# Craftsman blower - leaking oil, white smoke



## WannaEngine (Nov 7, 2010)

Hi all, 

At the beginning of the year I replaced my Craftsman blower carb, but am now having more issues. There seems to be excessive oil coming from the exhaust. It also seems to bog down when wide open, and exhausts white smoke. There is also oil accumulation in the air filter. Oil also seemd to be all over the thing.

After running, the blower section (where the exhaust hits) has a fine coating of oil.

Any ideas? Bad gas? I dont think this new carb has any adjustments on it.

Additionally, when I took the carb off yesterday to inspect, there is not a gasket between the carb and the plastic body it mounts to... I don't think I would have forgotten to put this on, buy should there be one?

Thanks!


----------



## luckyvision (May 24, 2007)

offhand i don't remember if there is a gasket or not, but go to www.searspartsdirect.com & put in you modle number & look at the parts fiche. if you were missing a gasket & it caused an air leak you'd be running lean not rich...

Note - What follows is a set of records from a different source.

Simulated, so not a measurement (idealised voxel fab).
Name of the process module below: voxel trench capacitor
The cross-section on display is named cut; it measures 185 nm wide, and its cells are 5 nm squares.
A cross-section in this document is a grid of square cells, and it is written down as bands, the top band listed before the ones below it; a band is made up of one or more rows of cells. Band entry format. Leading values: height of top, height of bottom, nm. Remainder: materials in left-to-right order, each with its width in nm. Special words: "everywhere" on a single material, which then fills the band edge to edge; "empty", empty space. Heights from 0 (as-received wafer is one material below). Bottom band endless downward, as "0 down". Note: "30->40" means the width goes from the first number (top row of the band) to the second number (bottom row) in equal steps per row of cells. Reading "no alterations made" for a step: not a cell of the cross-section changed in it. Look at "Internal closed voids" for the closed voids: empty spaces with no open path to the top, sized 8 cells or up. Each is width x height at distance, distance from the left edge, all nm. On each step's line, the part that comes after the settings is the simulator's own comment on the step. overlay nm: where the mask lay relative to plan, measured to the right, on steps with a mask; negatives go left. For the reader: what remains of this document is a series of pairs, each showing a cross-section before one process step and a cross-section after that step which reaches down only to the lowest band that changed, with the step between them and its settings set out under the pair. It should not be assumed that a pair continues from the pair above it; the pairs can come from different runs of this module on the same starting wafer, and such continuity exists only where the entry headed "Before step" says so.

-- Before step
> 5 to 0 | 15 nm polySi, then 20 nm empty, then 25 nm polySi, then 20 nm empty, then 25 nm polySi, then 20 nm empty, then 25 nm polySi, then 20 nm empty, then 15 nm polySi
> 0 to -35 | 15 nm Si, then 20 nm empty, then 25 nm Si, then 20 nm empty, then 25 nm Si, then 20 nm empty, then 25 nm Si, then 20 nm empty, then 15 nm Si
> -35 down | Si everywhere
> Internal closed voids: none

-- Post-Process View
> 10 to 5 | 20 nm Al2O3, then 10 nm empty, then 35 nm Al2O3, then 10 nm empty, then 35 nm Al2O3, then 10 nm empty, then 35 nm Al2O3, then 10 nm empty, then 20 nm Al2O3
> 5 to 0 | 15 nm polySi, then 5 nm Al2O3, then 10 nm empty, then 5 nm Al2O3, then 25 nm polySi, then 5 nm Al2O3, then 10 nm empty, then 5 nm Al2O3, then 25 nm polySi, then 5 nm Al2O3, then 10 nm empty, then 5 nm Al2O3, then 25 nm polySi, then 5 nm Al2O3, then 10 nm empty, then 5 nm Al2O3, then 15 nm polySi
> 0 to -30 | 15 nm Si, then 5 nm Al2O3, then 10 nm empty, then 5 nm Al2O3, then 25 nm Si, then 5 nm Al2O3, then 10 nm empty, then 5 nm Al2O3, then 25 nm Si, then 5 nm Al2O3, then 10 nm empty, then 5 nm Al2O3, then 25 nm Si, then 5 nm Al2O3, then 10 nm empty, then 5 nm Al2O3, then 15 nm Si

assuming it's the correct carb, I would check your fuel/oil mix ratio, sounds way too high, or your carb adjustments are off (or both)

--Lucky


----------



## justin3 (Apr 10, 2007)

Please provide us with the model of the blower, it sounds like you have the fuel mixture with too much oil in it, or you are using low grade (power care) oil. The bogging down could be an air leak, loose fuel line or clogged muffler.


----------



## WannaEngine (Nov 7, 2010)

Thanks. As it turned out, I believe it was bad gas. I discarded what was in it, purchased a new gallon, mixed with the all-in-one oil (I think from sears or HD... mix 2.6 oz per gallon, comes in a 12ish oz plastic bottle where you squeeze from the bottom and it get pushed into metering section of the bottle in the top).

Seems to run fine now.


----------



## junebug1701 (Jun 15, 2009)

WannaEngine said:


> Thanks. As it turned out, I believe it was bad gas. I discarded what was in it, purchased a new gallon, mixed with the all-in-one oil (I think from sears or HD... mix 2.6 oz per gallon, comes in a 12ish oz plastic bottle where you squeeze from the bottom and it get pushed into metering section of the bottle in the top).


Better double check that fuel mixture. All the Craftsman stuff I'm familiar with use a 40:1 mixture. That means you need 3.2 oz of oil per gallon, not 2.6!


----------



## luckyvision (May 24, 2007)

if it's a synthetic oil, he's probably fine @ 50:1


----------